Experiential learning is a powerful way not only to engage students but to lead them to approach learning in a whole different way, to “grab” the material from different (often more personal) angles.  Increasingly, I lean toward project-based learning (PBL) and have given talks on my approach in several US cities and three other countries.  PBL, which typically is team-based, requires students to take on real problems, using the tools and techniques that they would use to problem-solve in the real world.  It also gives students more control over their learning, putting instructors in the position of facilitators rather than (only) as deliverers of information.  PBL also accommodates different learning styles within the classroom and within student groups as students learn to use a variety of learning modalities to problem-solve and communicate their ideas.  Finally, it can increase student achievement by drawing students into the learning process in a way that allows them to feel ownership over their work and to play to their strengths.  I have piloted two university-wide teaching initiatives at UMD, Global Classroom and Fearless Ideas, and have used my PBL course model for both of these.  Activities I use in other courses range from short, half-class role-plays, to year-long service learning projects (such as through the Public Leadership Community-Based Learning program that I developed and led).  I also use simulations, such as the one-day “Budgeting for Poverty” simulation I created, which places students in “families,” gives them a story and asks them to make their financial ends meet over the course of one month.  In my Introduction to International Development and Conflict Management class I have used one-to-three-day crisis negotiation simulations.  Formal team debates, ranging from US healthcare reform (fall 2009) to whether foreign aid works and whether there is a moral obligation to provide aid (fall 2012) are also popular and effective, linking my desire to make students think critically with the imperative that they become adept at articulating their views and expressing them orally, all through engaged classroom experience.
“Interdisciplinarity” is a hot word in contemporary college education.  Since I began teaching undergraduate students at the University of Maryland in 2007, I have striven to ensure that my courses walk the walk.  In the Minor in International Development and Conflict Management, housed in the Department of Government and Politics, I have taught two undergraduate courses in international development, peace, and conflict management dozens of times, honing my approach with successive iterations.  The Introduction course draws heavily on political science texts but also relies on works in philosophy, sociology, and economics, as well as documents from international organizations such as the UN and the World Bank.  The Capstone course in International Development is interdisciplinary at its core, relying on a project-based, client-based model of development problem solving that relies on real-world engagement with development practitioners, industry texts and guides, and concrete examples that cover fields ranging from agriculture to community health to education to small business development to disaster risk reduction.  In my previous role at UMD, during my five years as the Associate Director of the College Park Scholars Public Leadership program, I taught 12 sections each of two small undergraduate courses—Public Leadership and Applied Leadership—as well as 10 sections of an experiential learning course called Guided Teaching in Public Leadership.  All of these courses draw from “the disciplines” and on interdisciplinary scholarship (in fields such as leadership and management studies, development studies, and peace and conflict studies), while also relying heavily on current events, contemporary political commentary, and examples of real-world development programs and ethics questions.

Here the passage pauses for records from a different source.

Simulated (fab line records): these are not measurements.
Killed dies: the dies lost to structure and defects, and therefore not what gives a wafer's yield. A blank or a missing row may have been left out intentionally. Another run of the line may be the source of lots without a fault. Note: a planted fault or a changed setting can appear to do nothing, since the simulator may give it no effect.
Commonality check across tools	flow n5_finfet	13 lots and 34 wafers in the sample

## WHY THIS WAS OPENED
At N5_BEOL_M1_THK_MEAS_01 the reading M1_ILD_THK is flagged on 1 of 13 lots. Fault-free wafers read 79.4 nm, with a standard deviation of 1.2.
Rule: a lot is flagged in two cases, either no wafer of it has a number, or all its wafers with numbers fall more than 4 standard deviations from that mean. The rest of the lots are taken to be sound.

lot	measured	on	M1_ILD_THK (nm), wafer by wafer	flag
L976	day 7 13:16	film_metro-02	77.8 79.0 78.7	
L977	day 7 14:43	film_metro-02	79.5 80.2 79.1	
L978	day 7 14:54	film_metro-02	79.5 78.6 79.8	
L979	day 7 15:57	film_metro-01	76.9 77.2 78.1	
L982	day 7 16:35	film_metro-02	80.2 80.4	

I aim to inspire, excite, and challenge my students through my choice of learning material and style of classroom management and by doing my best to lead by example, to model the kind of citizen I hope they will become:  socially aware, self-aware, and engaged in their communities.  I also aim to build their skills in critical dialogue.  All of my classes tackle issues of power and privilege, justice and ethics, identity and community, solidarity and difference.  This was true of my teaching high school English; it was true of my teaching leadership; and it is true of my teaching international development and conflict management.  However, I do not spend much time “lecturing” on these topics, and students appreciate the chance to “actually talk amongst ourselves instead of being talked at” (student evaluation).  Rather, I attempt to guide students in developing the ability to answer the questions “What do I believe?” and “Why do I believe this?” and to articulate clearly their responses to the diverse audience that is their peers and professors and sometimes their clients.  In doing the former, I guide them in using both ethical reflection and evidence-based reasoning.  For the latter, I try to cultivate respectful, open dialogue in the classroom, include participation in the course grade, and require at least one oral presentation per course.  One freshman wrote in an evaluation “I learned to look at the construction of society more critically and discuss why I hold certain values over others.”

Emphasizing the real-world applications of the concepts I teach, I draw learning material from diverse sources, including videos, newspaper articles, industry and academic texts, primary sources, reports from international organizations, and “great works.”  One way in which I attempt to help students bridge their perceived academia-reality gap is through case studies.  Another is by pairing student groups with clients in the professional world whose “development challenges” posed at the start of the semester form the basis for student research, innovation, and design throughout the next 15 weeks as they work in teams to design solutions (in the form of development projects) to address those challenges (PBL in action).  Yet another way in which I strive to make classroom learning as practical as possible is by assigning assessments—“deliverables”—of the sort that students might be asked to do in a professional capacity in government or development work:  memos, conflict maps, issue briefs, stakeholder analyses, problem analyses, results-based frameworks, concept notes, professional “pitches,” and so on.
The atmosphere of respectful deliberation for which I strive, while sometimes hard to achieve, pays off as students grow comfortable with discussing difficult topics and feel empowered to share their views and think for themselves, even (as I encourage) to challenge me.  When asked what worked well in the course, one student said:  “Stacy as a discussion facilitator—it made talking easy and helped other people express their opinions to me.”  These skills help students to grow not only intellectually, but personally, as citizens.  Because of the importance I place on this outcome, I have been especially gratified—touched, actually—by the several students who have thanked me “for the investment you have put to make me a greater student and ultimately a better citizen” and for having “shaped me to be a better individual than when I first entered the program” (student emails).